Declaration of String in C

In C, char [] and char * are both used to represent strings. However, there are some important differences between the two:

1. Memory allocation: When you declare a char [], memory is allocated for the array to hold the characters in the string. On the other hand, when you declare a char *, no memory is allocated for the string itself. Instead, the pointer variable points to an existing string stored in memory.
2. Size: When you declare a char [], you need to specify the size of the array in advance. This means that the array can hold a fixed number of characters. In contrast, a char * can point to a string of any length.
3. Mutable/immutable: A char [] can be modified, while a char * that points to a string literal is typically immutable. Attempting to modify a string literal pointed to by a char * results in undefined behavior.
4. Initialization: A char [] can be initialized using a string literal, like "hello", or by assigning each character individually. A char * can be initialized using a string literal or by assigning a pointer to an existing char [].
5. Passing to functions: When you pass a char [] to a function, the entire array is passed, and any modifications to the array within the function persist outside of the function. When you pass a char * to a function, only the pointer is passed by value, so any modifications made to the pointed-to string within the function are local to the function and do not persist outside of it.

In summary, char [] and char * are both used to represent strings in C, but they have different memory allocation, size, mutability, initialization, and function parameter passing behavior.

The code below will help you understand the concept well:

char* str = "Hello"; /* this string is a read only */

The declaration char* str creates a pointer variable named str that can store the memory address of a character array or string.

In the line of code char* str = "Hello";, a string literal "Hello" is assigned to the str pointer variable. A string literal is a sequence of characters enclosed in double quotes, and it is automatically null-terminated with a null character '\0'.
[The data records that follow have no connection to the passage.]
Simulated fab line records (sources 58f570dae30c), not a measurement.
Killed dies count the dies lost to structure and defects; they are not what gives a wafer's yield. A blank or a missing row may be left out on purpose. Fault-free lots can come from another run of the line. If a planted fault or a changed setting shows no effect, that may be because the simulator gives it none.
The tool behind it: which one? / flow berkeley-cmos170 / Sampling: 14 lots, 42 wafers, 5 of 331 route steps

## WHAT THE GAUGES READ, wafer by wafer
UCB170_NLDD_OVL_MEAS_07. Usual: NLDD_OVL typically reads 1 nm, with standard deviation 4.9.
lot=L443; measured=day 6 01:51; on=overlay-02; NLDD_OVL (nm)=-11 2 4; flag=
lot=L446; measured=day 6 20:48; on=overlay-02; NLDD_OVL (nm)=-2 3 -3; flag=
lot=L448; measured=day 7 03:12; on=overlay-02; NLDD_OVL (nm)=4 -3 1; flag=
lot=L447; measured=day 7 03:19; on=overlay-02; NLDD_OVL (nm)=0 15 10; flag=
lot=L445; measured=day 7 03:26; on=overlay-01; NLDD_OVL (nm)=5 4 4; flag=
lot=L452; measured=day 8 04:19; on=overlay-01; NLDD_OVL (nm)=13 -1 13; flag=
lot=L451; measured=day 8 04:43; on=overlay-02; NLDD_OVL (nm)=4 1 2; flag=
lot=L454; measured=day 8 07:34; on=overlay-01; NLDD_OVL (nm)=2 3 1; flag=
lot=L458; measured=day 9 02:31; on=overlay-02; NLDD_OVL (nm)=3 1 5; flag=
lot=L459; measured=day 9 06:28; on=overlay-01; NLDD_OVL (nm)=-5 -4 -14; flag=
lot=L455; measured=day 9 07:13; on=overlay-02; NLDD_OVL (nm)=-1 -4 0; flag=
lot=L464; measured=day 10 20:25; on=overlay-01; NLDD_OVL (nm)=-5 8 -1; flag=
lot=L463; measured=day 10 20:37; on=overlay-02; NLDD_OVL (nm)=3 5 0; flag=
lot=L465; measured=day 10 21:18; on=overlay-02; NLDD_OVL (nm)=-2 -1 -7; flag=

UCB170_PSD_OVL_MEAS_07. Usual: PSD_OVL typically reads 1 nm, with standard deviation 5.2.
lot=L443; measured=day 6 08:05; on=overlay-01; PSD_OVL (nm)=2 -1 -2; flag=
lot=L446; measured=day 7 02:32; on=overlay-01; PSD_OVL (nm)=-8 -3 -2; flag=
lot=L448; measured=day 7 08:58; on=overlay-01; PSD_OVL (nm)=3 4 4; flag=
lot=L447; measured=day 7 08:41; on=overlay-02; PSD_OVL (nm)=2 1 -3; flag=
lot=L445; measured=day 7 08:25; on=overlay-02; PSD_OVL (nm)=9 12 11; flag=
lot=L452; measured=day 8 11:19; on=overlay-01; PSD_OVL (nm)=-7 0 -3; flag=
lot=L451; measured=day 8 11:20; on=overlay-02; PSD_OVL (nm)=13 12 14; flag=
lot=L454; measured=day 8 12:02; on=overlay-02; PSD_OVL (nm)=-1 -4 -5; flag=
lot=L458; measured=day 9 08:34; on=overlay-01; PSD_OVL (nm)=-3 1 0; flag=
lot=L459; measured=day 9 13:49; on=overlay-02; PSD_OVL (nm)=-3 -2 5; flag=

When a string literal is assigned to a character pointer variable, the compiler automatically creates a character array that contains the string literal and assigns the memory address of the first element of the array to the pointer variable.

So in the code char* str = "Hello";, the string literal "Hello" is automatically converted to a character array of size 6 (5 characters for the string and 1 null character) and the memory address of the first character 'H' is assigned to the str pointer variable.

After the assignment, the str pointer variable points to the first character of the string "Hello" and can be used to access and manipulate the characters of the string.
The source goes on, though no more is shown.